Here's an example (taken from Macports) that user can come up with:

post-configure {
    if {[variant_isset universal]} {
        set conflags ""
        foreach arch ${configure.universal_archs} {
            if {${arch} == "i386"} {append conflags "x86 "} else {
                if {${arch} == "ppc64"} {append conflags "ppc_64 "} else {
                    append conflags ${arch} " "
                }
            }
        }

        set profiles [exec find ${worksrcpath} -name "*.pro"]
        foreach profile ${profiles} {
            reinplace -E "s|^(CONFIG\[ \\t].*)|\\1 ${conflags}|" ${profile}

            # Cures an isolated case
            system "cd ${worksrcpath}/designer && \
                    ${qt_dir}/bin/qmake -spec ${qt_dir}/mkspecs/macx-g++ -macx \
                    -o Makefile python.pro"
        }
    }
}

Here, variant_issset, reinplace are so on (other than Tcl builtins) are implemented as Python functions. if, foreach, set, etc.. are normal Tcl constructs. post-configure is a Python function that accepts, well, a Tcl code block that can later be executed (which in turns would obviously end up calling the above mentioned Python "functions").

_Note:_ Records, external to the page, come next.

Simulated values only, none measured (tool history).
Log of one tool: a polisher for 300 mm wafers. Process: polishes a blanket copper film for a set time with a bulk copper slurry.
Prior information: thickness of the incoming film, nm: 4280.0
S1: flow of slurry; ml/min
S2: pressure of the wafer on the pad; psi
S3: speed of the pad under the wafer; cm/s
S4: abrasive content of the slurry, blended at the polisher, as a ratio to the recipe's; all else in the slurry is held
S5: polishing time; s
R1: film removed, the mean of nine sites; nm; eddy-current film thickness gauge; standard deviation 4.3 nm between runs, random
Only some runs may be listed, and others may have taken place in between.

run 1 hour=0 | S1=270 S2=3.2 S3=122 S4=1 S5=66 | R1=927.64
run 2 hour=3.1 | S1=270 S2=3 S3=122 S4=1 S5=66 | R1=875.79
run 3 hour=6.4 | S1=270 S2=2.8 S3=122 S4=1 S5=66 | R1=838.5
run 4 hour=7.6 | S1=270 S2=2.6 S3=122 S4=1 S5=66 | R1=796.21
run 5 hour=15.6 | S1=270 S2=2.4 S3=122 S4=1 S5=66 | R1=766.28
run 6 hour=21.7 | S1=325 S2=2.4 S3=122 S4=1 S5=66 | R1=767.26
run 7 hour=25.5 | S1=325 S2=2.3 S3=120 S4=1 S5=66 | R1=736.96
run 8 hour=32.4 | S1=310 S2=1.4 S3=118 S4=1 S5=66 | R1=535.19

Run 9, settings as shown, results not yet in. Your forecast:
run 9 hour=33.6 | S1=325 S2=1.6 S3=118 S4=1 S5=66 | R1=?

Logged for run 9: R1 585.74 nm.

Is this possible to do in Python? If so, how?

from Tkinter import *; root= Tk(); root.tk.eval('puts [array get tcl_platform]') is the only integration I know of, which is obviously very limited (not to mention the fact that it starts up X11 server on mac).

+4  A: 

With a little experimentation I discovered you can do something like this to create a tcl interpreter, register a python command, and call it from Tcl:

import Tkinter

# create the tcl interpreter
tcl = Tkinter.Tcl()

# define a python function
def pycommand(*args):
    print "pycommand args:", ", ".join(args)

# register it as a tcl command:
tcl_command_name = "pycommand"
python_function = pycommand
cmd = tcl.createcommand(tcl_command_name, python_function)

# call it, and print the results:
result = tcl.eval("pycommand one two three")
print "tcl result:", result

When I run the above code I get:

$ python2.5 /tmp/example.py
pycommand args: one, two, three
tcl result: None
Bryan Oakley
Great! Also - both the arguments and return value of `pycommand` happens to be strings, which is obvious as Tcl represents values as strings. If you return a list (`[1, "foo"]`), for instance, from `pycommand` ... that would be converted to string when `tcl.eval` returns. The "None" that is being printed in your example is actually of string type (as shown by `type(result)`).
Sridhar Ratnakumar
I just realized that code blocks (`{...}`) that are passed as mere strings to Python functions can simply be `eval`ed again.
Sridhar Ratnakumar
`tcl.setvar` can be used for populating the variables to be used by the Tcl code .. though I don't know how dotted values (`${configure.universal_archs}`) can be passed on.
Sridhar Ratnakumar
Easily, the dot is not really special in Tcl variable names (it only is special to $ evaluation but not to [set]).